While it took Triple H until recent weeks to outright co-opt the so-called “Reality Era” that CM Punk coined in a 2011 interview with Bill Simmons, the idea that professional wrestlers are outwardly angling to be known as the top guy inasmuch as they’re taking aim at the actual championship belt shows how much that notion has already been in play. It’s a relatively new idea in a business built almost entirely on reused, well-worn tropes.

Of all people, John Cena threw an interesting name in the discussion of just who that specific person might be.

“Sometimes you can’t fight the biggest superstar in the WWE,” Cena said in an interview for Daniel Bryan’s Journey to Wrestlemania documentary that aired on WWE Network this week.

“And that’s the ‘WWE Universe.’ ”

On the surface, putting over the WWE fans as the company’s “biggest superstar” is eyeroll-inducing, especially coming from Cena. He not only has actually been the top star for over the balance of the last decade- and is no doubt well aware that Daniel Bryan has indisputably taken that throne- but has made a career out of serving us this kind of schmaltzy pandering.

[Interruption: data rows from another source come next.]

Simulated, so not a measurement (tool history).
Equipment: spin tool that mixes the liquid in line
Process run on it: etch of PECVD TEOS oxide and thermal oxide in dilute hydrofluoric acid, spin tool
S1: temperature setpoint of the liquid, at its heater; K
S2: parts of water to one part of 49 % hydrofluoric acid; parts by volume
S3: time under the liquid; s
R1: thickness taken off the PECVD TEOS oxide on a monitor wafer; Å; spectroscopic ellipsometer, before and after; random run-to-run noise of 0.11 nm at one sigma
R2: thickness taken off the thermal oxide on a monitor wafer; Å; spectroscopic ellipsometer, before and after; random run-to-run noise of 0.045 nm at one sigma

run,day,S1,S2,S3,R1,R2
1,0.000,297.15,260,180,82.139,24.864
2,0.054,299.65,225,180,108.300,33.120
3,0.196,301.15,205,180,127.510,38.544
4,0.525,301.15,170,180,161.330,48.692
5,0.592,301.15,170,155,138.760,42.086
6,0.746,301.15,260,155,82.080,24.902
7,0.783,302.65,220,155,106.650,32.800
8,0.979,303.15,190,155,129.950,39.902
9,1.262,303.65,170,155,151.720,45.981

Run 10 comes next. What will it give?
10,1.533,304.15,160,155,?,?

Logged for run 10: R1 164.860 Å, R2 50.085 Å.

But there’s something to this idea.

Professional wrestling has always been one of the most interactive forms of entertainment, which itself isn’t an idea that needs to be expanded upon so much as it’s plainly obvious. The nature of the business requires this call-and-response with its fans as much it engenders it. While they won’t necessarily give us what we ask for immediately- as witnessed by our angst-filled lead to Wrestlemania XXX as it looked like neither Bryan nor Punk would be elevated to the main event, and that they really would present Batista as the conquering hero returning to foil Randy Orton and the Authority- they have to issue a weekly response to our…well, response.

The rise of Daniel Bryan and the “Yes! Movement” is the metastasization of this very basic professional wrestling concept. To take nothing away from the most popular and, more importantly, populist character to hit the ring in years, Bryan is unquestionably a pantheon-level talent that has universally won over every sect of wrestling fandom. (And as a diehard University of Illinois fan, this author is jealous that the Michigan State crowd propelled the “Yes! Movement” into the mainstream. C’mon, Orange Krush. You’re better than this.) But there’s no question that a large part of his rise to Wrestlemania lore was fueled in large part by empowering the fans with the most simple, interactive chant in wrestling history.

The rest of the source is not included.